Lord Hugh de Courtenay's plan to host a tournament in the spring of 1322 is an opportunity the money-lenders of Oakhampton can't afford to miss. When the defeated knights find themselves unable to pay the traditional ransoms to their captors, they will have only one avenue open to them - and will accrue interest by the hour. But for Benjamin Dudenay - to whom most of the knights in Devon are indebted - the tournament will yield no such riches. A month before the festivities, he is found dead in an alleyway - beaten to death in an attack which tells a tale of bitter hatred.
For Sir Baldwin Furnshill, Keeper of the King's Peace, and his friend, Bailiff Simon Puttock, the priority is to complete the preparations for the tournament in time for Lord Hugh's arrival. Not an easy task when Hal Sachevyll and Wymond Carpenter, commissioned to provide the all-important stands, seem more interested in saving on materials than building a safe structure.

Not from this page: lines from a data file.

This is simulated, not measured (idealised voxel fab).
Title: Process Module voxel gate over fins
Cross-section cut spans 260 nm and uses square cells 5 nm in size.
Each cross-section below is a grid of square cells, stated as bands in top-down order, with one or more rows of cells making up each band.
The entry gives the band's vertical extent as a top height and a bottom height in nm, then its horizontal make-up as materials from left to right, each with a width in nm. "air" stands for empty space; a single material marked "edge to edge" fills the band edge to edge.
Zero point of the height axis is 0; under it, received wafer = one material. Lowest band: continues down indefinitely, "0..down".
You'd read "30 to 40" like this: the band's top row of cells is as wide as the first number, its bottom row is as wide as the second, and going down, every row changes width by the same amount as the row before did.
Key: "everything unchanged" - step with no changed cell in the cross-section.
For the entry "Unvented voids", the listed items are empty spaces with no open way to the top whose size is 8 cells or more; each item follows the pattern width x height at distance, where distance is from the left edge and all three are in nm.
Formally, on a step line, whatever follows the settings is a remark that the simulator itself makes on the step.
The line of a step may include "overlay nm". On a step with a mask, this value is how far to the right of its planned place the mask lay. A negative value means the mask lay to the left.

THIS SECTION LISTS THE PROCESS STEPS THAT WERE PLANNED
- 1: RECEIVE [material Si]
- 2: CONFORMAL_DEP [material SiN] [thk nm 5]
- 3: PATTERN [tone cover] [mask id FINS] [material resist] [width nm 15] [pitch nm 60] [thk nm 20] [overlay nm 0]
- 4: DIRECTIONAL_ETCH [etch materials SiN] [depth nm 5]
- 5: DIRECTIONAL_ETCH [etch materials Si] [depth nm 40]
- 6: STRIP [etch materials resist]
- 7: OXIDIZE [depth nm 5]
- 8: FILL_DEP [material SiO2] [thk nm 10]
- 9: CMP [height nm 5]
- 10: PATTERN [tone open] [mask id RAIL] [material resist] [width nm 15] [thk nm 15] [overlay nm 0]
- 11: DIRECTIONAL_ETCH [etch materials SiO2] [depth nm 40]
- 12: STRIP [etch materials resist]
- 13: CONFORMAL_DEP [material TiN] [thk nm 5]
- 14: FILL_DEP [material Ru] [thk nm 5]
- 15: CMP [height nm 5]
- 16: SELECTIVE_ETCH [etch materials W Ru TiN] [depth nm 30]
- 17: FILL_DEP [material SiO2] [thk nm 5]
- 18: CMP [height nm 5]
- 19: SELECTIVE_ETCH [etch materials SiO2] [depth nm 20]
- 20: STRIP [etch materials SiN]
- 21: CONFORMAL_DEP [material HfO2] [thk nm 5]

But when Wymond is found dead, his injuries bearing all the hallmarks of those inflicted by Benjamin's murderer, Sir Baldwin and Simon are faced with an additional problem: whoever killed the money-lender is not simply a debtor desperate to gain financial freedom, but a killer with a far greater and more sinister plan ...
"So what do we have here? First off, an essay on the history of the medieval tournament precedes the book which is worth the price of admission alone. Secondly, this is a proper mystery novel, despite the reader knowing the name and motive of the murderer. I can't really clarify that point without going into spoilers, but there's a complexity to events that is only revealed at the last minute, one element of which is genuinely surprising, especially to long-term readers. Third, the setting is fascinating. The backdrop of the medieval tournament is brought vividly to life, and the points of view of the various knights and squires gives a full picture of the event. And finally, it's a novel about family and the lengths that people will go to for their loved ones. And it works on every single one of those levels."